A New Use of Douglas-Rachford Splitting and ADMM for Identifying Infeasible, Unbounded, and Pathological Conic Programs

Yanli Liu, Ernest K. Ryu, and Wotao Yin

Submitted:

Overview

First-order methods such as ADMM and Douglas-Rachford splitting are known for their easy implementations and low per-iteration costs. What is less known is their usefulness for “solving” infeasible problems and unbounded (though feasible) problems.

In this paper, we present a method for classifying infeasible, unbounded, and pathological conic programs based on Douglas-Rachford splitting, or equivalently ADMM. When an optimization program is infeasible, unbounded, or pathological, the z^k iterates of Douglas-Rachford splitting or ADMM diverge. Somewhat surprisingly, such divergent iterates still provide useful information, which our method uses for classification. They help us identify some of the cases where existing solvers cannot do reliably.

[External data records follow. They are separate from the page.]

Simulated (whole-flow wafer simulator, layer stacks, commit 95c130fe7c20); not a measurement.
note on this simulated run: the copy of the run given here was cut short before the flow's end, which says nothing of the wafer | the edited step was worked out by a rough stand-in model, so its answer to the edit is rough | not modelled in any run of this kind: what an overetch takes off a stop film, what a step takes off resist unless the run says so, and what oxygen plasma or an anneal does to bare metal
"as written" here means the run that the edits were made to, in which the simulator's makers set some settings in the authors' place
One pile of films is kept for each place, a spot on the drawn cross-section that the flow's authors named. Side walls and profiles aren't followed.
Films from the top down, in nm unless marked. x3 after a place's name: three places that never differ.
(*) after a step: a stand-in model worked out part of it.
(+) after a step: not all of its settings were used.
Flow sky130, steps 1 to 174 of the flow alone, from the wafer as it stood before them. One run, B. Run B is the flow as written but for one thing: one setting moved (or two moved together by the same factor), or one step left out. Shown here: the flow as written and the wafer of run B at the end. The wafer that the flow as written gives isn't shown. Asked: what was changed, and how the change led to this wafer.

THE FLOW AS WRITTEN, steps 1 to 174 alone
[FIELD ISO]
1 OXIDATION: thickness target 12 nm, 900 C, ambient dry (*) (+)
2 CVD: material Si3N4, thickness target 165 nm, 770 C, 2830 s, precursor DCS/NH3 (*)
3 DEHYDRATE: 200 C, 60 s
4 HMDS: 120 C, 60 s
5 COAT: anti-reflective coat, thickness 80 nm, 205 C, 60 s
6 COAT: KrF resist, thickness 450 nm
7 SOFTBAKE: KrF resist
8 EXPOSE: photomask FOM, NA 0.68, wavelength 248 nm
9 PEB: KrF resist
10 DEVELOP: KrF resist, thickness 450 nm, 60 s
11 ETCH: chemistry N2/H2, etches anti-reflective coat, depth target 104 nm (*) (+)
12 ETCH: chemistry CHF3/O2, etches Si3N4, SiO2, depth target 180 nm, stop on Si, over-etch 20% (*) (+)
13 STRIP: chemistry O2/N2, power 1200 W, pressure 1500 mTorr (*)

When the problem is infeasible or weakly feasible, it is useful to know how to minimally modify the problem data to achieve strong feasibility, where “strong” makes it easier to find a solution. We also get this information via the divergent iterates.

Citation

Y. Liu, E. Ryu, and W. Yin, A New Use of Douglas-Rachford Splitting and ADMM for Identifying Infeasible, Unbounded, and Pathological Conic Programs, UCLA CAM Report 17-31, 2017.